Science Fiction Book Review

On Arcturus VII

by Eric Brown
Reviewed date: 2023 Jan 3
103 pages
cover art

I complain incessantly about stories being too long, so a novella is just the ticket. It wasn't too long, it was well-written, and it was an entertaining story. My only complaint is that the big secret—which is revealed about three-quarters of the way in—doesn't ring true to me. The second big reveal, which is more poignant, also didn't quite convince me.

Despite my complaints, if you are looking to read a science fiction story with Arcturus in the title, this is the best one.

The big reveals are spoiled below the quote, so you've been warned.

Former pilot and planetary pioneer Jonathan James is tempted out of retirement by an offer he can’t refuse. It means going back to the one place he vowed never to return to: Arcturus Seven. A Closed Planet; a hothouse world where every plant and animal is hell-bent on killing and consuming you; the place that cost him the life of the only woman he has ever truly loved.

Jonathan knows the wealthy tycoon seeking to recruit him cannot be trusted, but he has no choice. If he doesn’t do it, someone else will, and Arcturus Seven has a secret, one which must never be disclosed, so Jonathan accepts the mission even though it means facing memories he has spent years denying.

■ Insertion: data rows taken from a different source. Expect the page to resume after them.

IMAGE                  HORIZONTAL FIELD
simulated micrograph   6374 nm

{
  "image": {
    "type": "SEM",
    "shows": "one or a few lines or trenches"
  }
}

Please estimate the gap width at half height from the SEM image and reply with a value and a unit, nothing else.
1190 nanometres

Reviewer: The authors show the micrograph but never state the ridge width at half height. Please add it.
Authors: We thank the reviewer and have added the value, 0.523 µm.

Interesting how it's Arcturus VII in the story title but Arcturus Seven on the back cover blurb.

First big reveal: the natives of Arcturus VII, the Pharan, are telepathic and peaceful, which makes them vulnerable to humans who will surely capture and dissect them to learn the secret of their mental powers. That's why Jonathan never revealed the true nature of the Pharans to anybody. I don't buy it. First, I don't buy that humans would want to dissect an alien race to learn the secrets of their mental powers. Mankind is content enough to leave the Pharans alone when Jonathan reports that they are a primitive race just developing sentience, so it seems mankind has a sort of Star Trek-like Prime Directive.

Second big reveal: Jonathan failed to save Solange's life because he chose first to rescue a Pharan child, and moments—seconds—later when he rescued Solange it was already too late. I'm not sure why this is a big reveal. It may be a big deal to Jonathan, but it's not so much for me as a reader. I think it would have been better to know this up-front. That would have allowed the reader to understand Jonathan's pain, which would have made his healing at the end more impactful.

Third big reveal: I guess there is a third reveal, which is that the main bad guy Vakhodia was actually hundreds of years old (he skipped time by going into coldsleep) and his purpose on Arcturus VII was to kill a lover who spurned him 200 years ago.